The Cariaco Basin is an anoxic marine basin off the coast of Venezuela (Figure 1) that is separated from the open Caribbean Sea by shallow sills (<146 m), and possesses varved sediments with the potential for continuous, high-resolution AMS ¹⁴C dating due to high concentrations of planktonic foraminifera. The climate cycle in the Cariaco Basin region consists of a dry season with strong trade winds and coastal upwelling, alternating with a rainy season with weaker winds and no upwelling. This climatic regime results in the annual deposition of laminae couplets of light-colored, plankton-rich and dark-colored, terrigenous mineral grain-rich layers. The annual nature of the laminae couplets was investigated in well-laminated surface sediments containing two distinct turbidites, using ²¹⁰Pb dating and historical records of earthquakes (which would be expected to result in turbidity currents) in the neighboring region. The independent dating methods yielded ages of 58 ± 4 and 89 ± 5 years (²¹⁰Pb), versus 61 and 90 years (historical) for the two turbidites, in good agreement with paired-laminae counts of 60 and 90 years, respectively. This agreement using multiple dating methods demonstrates that the laminae couplets are annually deposited varves.

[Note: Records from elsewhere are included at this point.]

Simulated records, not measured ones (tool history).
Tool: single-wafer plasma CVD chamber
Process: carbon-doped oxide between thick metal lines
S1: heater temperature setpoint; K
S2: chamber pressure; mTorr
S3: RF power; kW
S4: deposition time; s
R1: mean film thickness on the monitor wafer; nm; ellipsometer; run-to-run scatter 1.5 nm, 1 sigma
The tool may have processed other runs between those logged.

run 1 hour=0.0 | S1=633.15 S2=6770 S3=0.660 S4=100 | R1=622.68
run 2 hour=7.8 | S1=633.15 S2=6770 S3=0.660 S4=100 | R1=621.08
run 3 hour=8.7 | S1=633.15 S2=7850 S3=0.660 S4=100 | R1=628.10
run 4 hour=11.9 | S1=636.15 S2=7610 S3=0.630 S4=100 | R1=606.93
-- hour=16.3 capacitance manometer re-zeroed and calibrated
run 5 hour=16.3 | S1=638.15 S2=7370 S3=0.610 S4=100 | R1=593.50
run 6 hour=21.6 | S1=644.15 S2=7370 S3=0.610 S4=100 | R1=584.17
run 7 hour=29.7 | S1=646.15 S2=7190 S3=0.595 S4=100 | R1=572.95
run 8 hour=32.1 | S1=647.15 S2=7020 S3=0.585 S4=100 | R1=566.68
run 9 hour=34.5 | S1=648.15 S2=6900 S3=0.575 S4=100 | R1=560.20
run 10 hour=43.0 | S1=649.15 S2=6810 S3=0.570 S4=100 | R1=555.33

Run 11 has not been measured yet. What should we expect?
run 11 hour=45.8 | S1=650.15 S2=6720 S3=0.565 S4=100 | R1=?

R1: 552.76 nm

The Cariaco Basin has distinct, thick laminae at depths corresponding to ages of 12.6-9.0 ¹⁴C kyr BP, after which they become thinner and less pronounced toward the surface. Four sediment cores were cross-correlated on the basis of distinct, millimeter-scale ‘marker laminae’, and laminae couplets were counted to create a floating annual chronology 5500 varve-years long, covering the period of deglaciation from approximately 8.0 to 12.6 ¹⁴C kyr BP. Accelerator Mass Spectrometer (AMS) ¹⁴C dates were obtained on sixty samples of the planktonic foraminifer Globigerina bulloides, hand picked from 1.5-to-2 cm thick samples, each corresponding to 10-15 varve years. The samples were taken from cores PL07-56PC and PL07-39PC, over the same sediment interval in which the varves were counted. The floating varve chronology was anchored to absolute calendar age by 'wiggle-matching' radiocarbon versus calendar age variations to those measured in the German pine dendrochronology. Recently, the German pines themselves have been securely anchored to German oaks and thus now constitute an absolute and continuous calendar time scale. The Cariaco Basin and German pine ¹⁴C variations were matched by incrementally adjusting the calendar-age offset until the correlation between the data sets was maximized (r = 0.99), anchoring the varve chronology in absolute calendar time. The uncertainty of the wiggle-match was determined by the amount of offset between the data sets that still yielded a correlation coefficient of at least r=0.99. This resulted in a ± 20 calendar year uncertainty during the period covered by the match itself. Cumulative errors in varve counting were constrained to accrue only within the 3000 years older than tree rings and provide an additional 1-2% uncertainty during that period.

The tight linkage between Cariaco Basin and Greenland ice core paleoclimate records was used to assess the accuracy of the anchored varve chronology. Cariaco Basin grey scale and accumulation from the GISP2 ice core are plotted during the period of deglaciation, each versus its individual annual chronology (Figure 2). In addition to the large changes at the Glacial/Bølling boundary and the beginning and end of the Younger Dryas (14.7, 13 and 11.7 cal kyr BP, respectively), the two records show similar events and patterns of change at decade-to-century scales. A least-squares procedure allowing manual identification of similar, large climate events as constraints (dashed lines, Figure 2) was used to align the GISP2 accumulation and Cariaco Basin grey scale records along their entire lengths. The resulting correlation between the two records is good (r = 0.69) and was used to assign the GISP2 layer-age chronology to the Cariaco Basin grey scale record. In this way, the two independently derived chronologies could be compared directly and differences between them quantified. The two chronologies consistently agree with less than 0.7% error. The pattern of increasing disagreement with age may reflect errors in either chronology compounding downcore, the direction in which the varves and annual ice layers were counted. For most of the period from 10-14.7 cal kyr BP, the difference is less than 20 years, and reaches 100 years only in the oldest part of the chronology (i.e. Glacial/Bølling boundary). The age difference meanders randomly about zero, rather than remaining consistently positive or negative, and is always well within the combined independent errors (~1-2 %) of the two chronologies. This assessment of Cariaco Basin varve ages, independent of ¹⁴C considerations, provides strong evidence for the accuracy of the Cariaco Basin calendar chronology.